Consider it a variation of Murphy's Law: When you try to do the right thing, you can be sure you'll do the wrong thing. That's what Hale Irwin learned at last week's Senior Tour Championship. Irwin, who won twice in 12 starts as a rookie on the Senior circuit, was cruising through the third round at two under par, in second place behind leader Jim Colbert, when he crashed and burned—and didn't even know it. A strange sequence of events on the 16th green, exacerbated by one of the more arcane rules of golf, led to the assessment of a rare double penalty against Irwin and the loss of a staggering four strokes. Within the space of about a minute last Saturday, he went from minus two to plus two and out of contention.
This was the scene: The approach shots of Irwin and Jim Dent, Irwin's playing partner along with Larry Gilbert, wound up just inches apart on the green of the 365-yard, par-4 16th. Both balls were about 35 feet from the hole, but Irwin was away. Dent marked his ball with a penny. Irwin marked with a quarter. Irwin handed his ball to John Sullivan, his caddie, who routinely cleaned the ball, then put it down next to what he thought was Irwin's mark. But he placed it behind Dent's penny, not Irwin's quarter. A difference of 24 cents was about to cost $20,000.

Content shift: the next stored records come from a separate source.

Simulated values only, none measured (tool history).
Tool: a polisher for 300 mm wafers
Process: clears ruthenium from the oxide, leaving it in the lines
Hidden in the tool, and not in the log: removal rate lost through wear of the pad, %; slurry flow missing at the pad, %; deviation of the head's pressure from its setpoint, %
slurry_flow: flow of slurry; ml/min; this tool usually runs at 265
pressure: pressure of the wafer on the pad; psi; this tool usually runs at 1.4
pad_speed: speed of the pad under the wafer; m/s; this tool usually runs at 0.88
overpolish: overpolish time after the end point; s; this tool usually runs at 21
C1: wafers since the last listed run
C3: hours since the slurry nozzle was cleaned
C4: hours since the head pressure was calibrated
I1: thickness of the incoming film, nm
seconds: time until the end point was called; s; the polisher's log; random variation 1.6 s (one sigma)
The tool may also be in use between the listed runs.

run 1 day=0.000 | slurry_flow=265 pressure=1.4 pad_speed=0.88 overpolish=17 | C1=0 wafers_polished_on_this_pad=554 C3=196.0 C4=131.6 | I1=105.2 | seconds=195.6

Irwin proceeded to rotate his ball, pick up Dent's mark and putt from the wrong spot. He missed. When Dent approached what he thought was his mark, he realized that Irwin had putted from the wrong place. At that point Irwin had only incurred a two-stroke penalty for having played from a wrong place, according to Rule 20-7b of the rules of golf. But what happened next seems, in retrospect, both mystifying and ridiculous. Instead of calling in a rules official, Irwin picked up his ball without putting out and placed it on its original, correct mark, eventually holing out for what he thought was a double-bogey. After finishing his round, Irwin learned otherwise. What had been a rather unpleasant 6 was in reality a nightmarish 8.
Irwin had committed a second violation when he picked up his ball after playing from Dent's mark. According to Rule 20-1, Irwin incurred penalty stroke number three for not marking his ball while it was in play. The final insult, and the fourth penalty stroke, was automatically added when he did not then replace his ball on the spot where it had come to rest after his first putt. In other words, if Irwin had simply holed out after realizing he had played from the wrong mark, he would have incurred only the original two-stroke penalty, but because he attempted to rectify his mistake while his ball was still in play, he suffered the full wrath of the rules. Bryan Naugle, the Senior tour official whose job it was to inform Irwin of the additional two-stroke penalty, said, "As far as I know, this has never happened before."
"In an effort to do the right thing," Irwin said, "I did the wrong thing." And instead of finishing at least third, he wound up tied for eighth, at one over. "I have to learn from it," Irwin said. "I just hate to be the example for a million people on TV."